Introduced: 2013 (Non-sound version) and 2019 (DCC-Sound version)
Bachmann's B&O EM-1 is an outstanding model is every respect. From the exquisite detailing to the sublime performance, you just aren't going to find a better steamer in N scale. As pictured above, these models are available in two different variants - the 1944 build (single headlight/large dome) and the 1945 build (dual headlight/small dome). The dome in question is the forward-most one (with the "large dome" version having shrouding detail on either side of said dome). The "dual headlight" is accomplished by some masking on the headlight lens (simulating the two bulbs of the prototype).
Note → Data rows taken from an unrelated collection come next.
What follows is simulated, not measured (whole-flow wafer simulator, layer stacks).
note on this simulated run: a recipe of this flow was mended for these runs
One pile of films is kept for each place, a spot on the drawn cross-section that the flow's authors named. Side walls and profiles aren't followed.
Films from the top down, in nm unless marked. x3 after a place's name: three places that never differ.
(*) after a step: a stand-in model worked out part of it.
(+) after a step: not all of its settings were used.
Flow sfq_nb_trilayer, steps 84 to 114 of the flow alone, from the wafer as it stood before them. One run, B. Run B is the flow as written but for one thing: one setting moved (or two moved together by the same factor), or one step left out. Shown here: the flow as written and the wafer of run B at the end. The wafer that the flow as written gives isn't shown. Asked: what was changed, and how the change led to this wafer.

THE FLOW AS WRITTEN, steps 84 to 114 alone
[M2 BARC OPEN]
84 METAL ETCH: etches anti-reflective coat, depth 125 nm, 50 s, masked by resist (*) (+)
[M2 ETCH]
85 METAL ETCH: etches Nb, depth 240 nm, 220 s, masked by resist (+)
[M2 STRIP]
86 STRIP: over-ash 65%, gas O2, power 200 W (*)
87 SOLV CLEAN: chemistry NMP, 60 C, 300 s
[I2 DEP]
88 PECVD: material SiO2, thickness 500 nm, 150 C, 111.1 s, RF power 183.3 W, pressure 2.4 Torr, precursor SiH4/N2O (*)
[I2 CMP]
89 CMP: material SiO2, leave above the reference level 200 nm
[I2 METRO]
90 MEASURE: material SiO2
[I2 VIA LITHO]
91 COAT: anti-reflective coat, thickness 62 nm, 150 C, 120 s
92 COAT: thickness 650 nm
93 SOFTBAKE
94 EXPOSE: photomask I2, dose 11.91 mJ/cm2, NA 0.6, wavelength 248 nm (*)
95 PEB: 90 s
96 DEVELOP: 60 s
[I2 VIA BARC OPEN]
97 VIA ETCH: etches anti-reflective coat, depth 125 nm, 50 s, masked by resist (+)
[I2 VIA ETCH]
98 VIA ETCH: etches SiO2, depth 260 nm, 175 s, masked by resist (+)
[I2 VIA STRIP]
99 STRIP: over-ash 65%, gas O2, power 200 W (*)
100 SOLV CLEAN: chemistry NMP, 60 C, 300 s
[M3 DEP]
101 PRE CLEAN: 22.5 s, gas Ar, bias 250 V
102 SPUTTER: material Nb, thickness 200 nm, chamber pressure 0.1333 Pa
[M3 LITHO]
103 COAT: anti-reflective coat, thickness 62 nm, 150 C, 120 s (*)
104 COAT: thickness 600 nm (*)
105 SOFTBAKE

The locomotive shell and chassis are all metal. The chassis is comprised of a silver upper half screwed to a blackened lower half. It is not split-frame (IE, wires are used to move track current around rather than the chassis itself). The motor is a square / closed-sided can with dual flywheels (and presumably the same 3-poler used in Bachmann's other locomotives of similar vintage) -
Wires from the motor, the engines and the pilot-mounted / directional headlight run back to a PC board mounted on the back end of the chassis (eight wires in total). A six-wire harness plugs into pins on the tender PC board, with the wiring then running forward to the locomotive (where it is soldered to the back end of the PC board). Current from the engines flows out the PC board (via a pair of screws) into an electrically isolated extension screwed to the rear of the main chassis assembly. This piece is split-frame and conducts positive and negative current into the drawbar post (where it flows into stiff metal wires in the tender drawbar and ultimately into the tender PC board). Excluding the ones with traction tires, all of the drivers provide pickup (with current flowing from the drivers into the split-frame engine assemblies, and then to the PC board via the aforemention quartet of wires). The pilot and trailing trucks are electrically neutral. The pilot coupler is an EZ Mate (a pair of Rapido-style couplers are also included in the box for those who wish to go that route).
The center pair of driversets on each engine are geared (and with all the gearing being plastic). Each engine has one geared driverset that is equipped with traction tires. All of the driver axles are mounted inside bearing blocks that seat inside cutouts in the engine frames. Wheels and drivers are blackened and low-profile (no problems on code-55 rails). Owing to the articulated drivers, these models can handle curves as sharp as 9.75"-radius without derailing (although given the enormous size of these models, they will probably be happiest on 19" curves and broader).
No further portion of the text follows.